Tuesday, December 17, 2013

Smoked Salmon Pasta

I have, in all seriousness, made this dish at least once a week for the last month. It is so quick, and so much like a warm, creamy comfort food, that it is almost impossible to believe that it's pretty healthy as well. It reheats well for packed lunches and second dinners. Plus it's cheap to boot, which means I am now in the habit of constantly stocking cream cheese and smoked salmon trimmings. I particularly like broccoli in it, though tonight I added in spinach as well which made it seem extra virtuous. I'm sure we'll get bored of it at some point, but for now, I'm going to stuff myself with this dish.

Smoked Salmon Pasta
Serves 4


500g pasta (I like penne or fusilli for this)
A head of broccoli, approximately 350g
150g spinach (optional)
120g package of smoked salmon trimmings
1 package of cream cheese (or soft cheese as they call it in the UK)
salt and pepper


1. Bring a large pot of water to boil (one large enough to hold all of the pasta and veg comfortably). Add a generous amount of salt to the water, the way you would when just cooking pasta.

2. While you are waiting for the water to boil, wash the broccoli and cut it up into small chunks and florets. You can use the entire stalk in this dish as well, as long as you cut it up into small bits so it cooks through.
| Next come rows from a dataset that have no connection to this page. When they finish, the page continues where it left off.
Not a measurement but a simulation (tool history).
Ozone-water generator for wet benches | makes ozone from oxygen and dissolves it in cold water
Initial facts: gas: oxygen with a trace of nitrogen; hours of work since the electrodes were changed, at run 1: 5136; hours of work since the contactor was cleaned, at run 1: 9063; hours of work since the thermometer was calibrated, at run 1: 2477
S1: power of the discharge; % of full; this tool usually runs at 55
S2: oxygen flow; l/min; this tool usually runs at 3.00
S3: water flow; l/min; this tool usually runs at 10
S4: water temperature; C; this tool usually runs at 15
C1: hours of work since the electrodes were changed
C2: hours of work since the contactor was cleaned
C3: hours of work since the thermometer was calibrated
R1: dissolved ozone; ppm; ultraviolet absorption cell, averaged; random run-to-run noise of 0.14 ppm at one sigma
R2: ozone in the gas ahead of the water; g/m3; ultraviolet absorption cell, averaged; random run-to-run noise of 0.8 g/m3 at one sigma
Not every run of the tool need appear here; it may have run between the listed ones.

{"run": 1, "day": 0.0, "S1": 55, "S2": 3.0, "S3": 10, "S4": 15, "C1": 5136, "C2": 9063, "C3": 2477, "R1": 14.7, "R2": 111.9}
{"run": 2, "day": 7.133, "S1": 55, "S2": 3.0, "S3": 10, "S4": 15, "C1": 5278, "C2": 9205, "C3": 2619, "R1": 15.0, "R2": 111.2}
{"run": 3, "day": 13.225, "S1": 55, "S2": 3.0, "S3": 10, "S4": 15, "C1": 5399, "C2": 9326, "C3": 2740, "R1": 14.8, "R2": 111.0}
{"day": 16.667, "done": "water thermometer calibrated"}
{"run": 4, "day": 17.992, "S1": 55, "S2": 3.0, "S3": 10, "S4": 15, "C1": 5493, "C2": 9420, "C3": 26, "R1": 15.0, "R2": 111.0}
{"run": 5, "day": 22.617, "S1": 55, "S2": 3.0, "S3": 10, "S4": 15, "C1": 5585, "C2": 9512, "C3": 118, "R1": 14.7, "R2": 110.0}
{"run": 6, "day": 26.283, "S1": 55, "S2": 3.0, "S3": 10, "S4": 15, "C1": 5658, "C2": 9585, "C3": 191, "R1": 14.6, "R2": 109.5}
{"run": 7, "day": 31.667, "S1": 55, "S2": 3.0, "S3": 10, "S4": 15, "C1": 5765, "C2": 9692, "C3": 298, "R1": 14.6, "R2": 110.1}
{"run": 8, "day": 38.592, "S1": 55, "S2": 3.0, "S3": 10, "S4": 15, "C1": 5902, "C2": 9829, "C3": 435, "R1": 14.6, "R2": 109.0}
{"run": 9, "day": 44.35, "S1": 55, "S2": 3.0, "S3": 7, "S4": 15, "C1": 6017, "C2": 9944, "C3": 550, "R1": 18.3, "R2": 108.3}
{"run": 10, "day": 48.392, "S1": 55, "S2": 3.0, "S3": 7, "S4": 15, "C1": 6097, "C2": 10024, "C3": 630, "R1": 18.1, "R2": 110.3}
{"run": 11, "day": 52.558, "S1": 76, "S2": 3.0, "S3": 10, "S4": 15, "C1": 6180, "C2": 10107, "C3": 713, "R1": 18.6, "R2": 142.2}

3. Add pasta to boiling water and cook for 7 minutes. Add broccoli and cook for 3 minutes more. If you're adding spinach, pop that in 1 minute before everything is done.

4. Drain the pasta and veg. Return it all to the pot and then stir in the cream cheese and smoked salmon. Add pepper to taste. Dive in.

Tuesday, December 10, 2013

Lemon Almond and Polenta Cake

Yet another cake recipe that makes use of bits I have floating around the cupboards, such as ground almonds and cornmeal/polenta. Nigella's recipes haven't failed me yet - she's brilliant for the home cook. While I made the stupid mistake of leaving out the lemon zest from the cake batter, I just stirred it into the lemon syrup at the end and think everything still turned out alright, though I'd recommend sticking with the original recipe here.

Lemon Almond and Polenta Cake

Adapted from Nigella.com


for the cake
200 grams soft unsalted butter 

200 grams caster sugar
200 grams ground almonds
100 grams fine polenta (or cornmeal)
1 ½ teaspoons baking powder 

3 large eggs

for the syrup 
zest of 2 lemons
juice of 2 lemons
100 grams icing sugar (originally calls for 125 but I only had 100 and it was sweet enough)


  1. Line the base of a 23cm / 9inch springform cake tin with baking parchment and grease its sides lightly with butter. I used a 10 inch silicone round cake tin as it's what I had.
  2. Preheat the oven to 180°C/gas mark 4/ 350°F.
  3. Beat the butter and sugar till pale and whipped, either by hand in a bowl with a wooden spoon, or using a freestanding mixer.
  4. Mix together the almonds, polenta and baking powder, and beat some of this into the butter-sugar mixture, followed by 1 egg, then alternate dry ingredients and eggs, beating all the while.
  5. Finally, beat in the lemon zest* and pour, spoon or scrape the mixture into your prepared tin and bake in the oven for about 30 minutes. (If you use smaller tin, and your cake is thicker, it may be closer to 40 minutes, as in original recipe.)
  6. It may seem wibbly but, if the cake is cooked, a cake tester should come out cleanish and, most significantly, the edges of the cake will have begun to shrink away from the sides of the tin. remove from the oven to a wire cooling rack, but leave in its tin.
  7. Make the syrup by boiling together the lemon zest*, lemon juice and icing sugar in a smallish saucepan.
  8. Once the icing sugar’s dissolved into the juice, you’re done.
  9. Prick the top of the cake all over with a cake tester (a skewer would be too destructive), pour the warm syrup over the cake, and leave to cool before taking it out of its tin.
*As mentioned, I would include the lemon zest in the batter in step 5 rather than in the syrup in step 7. But when I made it, I had to put the zest in step 7 due to my earlier mistake, which is why it is written out this way.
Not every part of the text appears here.